For ardent fans of Deep Cuts, the squeaky-clean, 2003 breakthrough album by Swedish synth-pop outfit The Knife, Shaking the Habitual might seem like the band’s final, ugly descent into lunacy. In a little over a decade the brother and sister duo of Karin and Olof Dreijer had undergone a slow yet radical transformation, shedding the seemingly benign digital innocence of minor chart hits like “Heartbeats” and “Pass this On”, and growing into a distinctly avant-garde force of considerable abrasiveness. On the contrary, as both their magnum opus and apparent swan song, 2013’s Shaking the Habitual is the fascinating outcome of a career-length artistic development; an ambitious concoction encapsulating the musical and social ideals the band could only partially articulate in their formative years.

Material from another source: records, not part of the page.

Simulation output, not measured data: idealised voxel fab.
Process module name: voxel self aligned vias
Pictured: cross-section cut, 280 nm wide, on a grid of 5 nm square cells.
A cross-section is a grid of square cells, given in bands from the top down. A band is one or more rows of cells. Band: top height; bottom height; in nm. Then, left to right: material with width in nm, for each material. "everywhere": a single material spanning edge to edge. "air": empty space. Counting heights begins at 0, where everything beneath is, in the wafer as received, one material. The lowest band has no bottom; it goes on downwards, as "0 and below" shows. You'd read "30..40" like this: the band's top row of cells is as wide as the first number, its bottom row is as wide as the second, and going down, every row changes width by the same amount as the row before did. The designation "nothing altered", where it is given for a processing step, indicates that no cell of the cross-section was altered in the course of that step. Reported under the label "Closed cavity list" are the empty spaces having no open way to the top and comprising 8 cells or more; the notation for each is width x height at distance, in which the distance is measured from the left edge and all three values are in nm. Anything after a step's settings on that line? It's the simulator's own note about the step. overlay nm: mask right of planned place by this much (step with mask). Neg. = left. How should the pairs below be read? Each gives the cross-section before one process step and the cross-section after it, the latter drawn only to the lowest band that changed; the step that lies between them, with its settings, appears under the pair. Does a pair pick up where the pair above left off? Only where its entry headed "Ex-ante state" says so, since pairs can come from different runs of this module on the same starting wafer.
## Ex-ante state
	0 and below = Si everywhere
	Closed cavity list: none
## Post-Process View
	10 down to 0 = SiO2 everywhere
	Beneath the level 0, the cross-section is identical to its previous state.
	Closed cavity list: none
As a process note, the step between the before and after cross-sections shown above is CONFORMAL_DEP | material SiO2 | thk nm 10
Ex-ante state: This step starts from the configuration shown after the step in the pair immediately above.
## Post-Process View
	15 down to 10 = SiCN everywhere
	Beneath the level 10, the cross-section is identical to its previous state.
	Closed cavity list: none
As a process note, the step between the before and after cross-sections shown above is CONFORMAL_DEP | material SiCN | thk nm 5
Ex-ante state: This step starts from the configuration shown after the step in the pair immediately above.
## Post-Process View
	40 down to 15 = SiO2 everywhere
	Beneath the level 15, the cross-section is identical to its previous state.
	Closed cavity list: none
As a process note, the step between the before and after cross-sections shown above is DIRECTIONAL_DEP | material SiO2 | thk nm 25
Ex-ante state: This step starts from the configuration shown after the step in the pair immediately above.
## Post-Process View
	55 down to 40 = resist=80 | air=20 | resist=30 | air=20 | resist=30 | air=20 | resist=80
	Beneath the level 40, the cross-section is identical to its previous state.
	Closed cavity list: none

Consisting of singer Karin and producer Olof, The Knife’s early output exudes a playful, yet disquieting naïvety. In retrospect, the latter’s production capabilities seem amateurishly limited – a clumsy grasp of synthesis portraying little subtlety, with a penchant for sickly-sweet plastic textures, layered crudely in their raw unfiltered form. Likewise, Karin’s deceptively chaste lyrics and brash vocal mannerisms ostensibly fetishise melodramatic euro-pop stereotypes, perhaps goading the anglicised snobbery of early 2000s music journalism – playfully conforming to the notion of rock’s superior authenticity.

Yet in the years following the duo began to depart from this initially banal style, burrowing their way toward an increasingly austere, mature, and crepuscular sound which belied their euphoric origins and hinted at desires to utilise their platform to greater ends. Their acclaimed third album, Silent Shout (2006), confirmed an explicit cynicism toward both form and content, announcing the arrival of an often indecipherable political commentary which would come to define their confrontational relationship with future audiences.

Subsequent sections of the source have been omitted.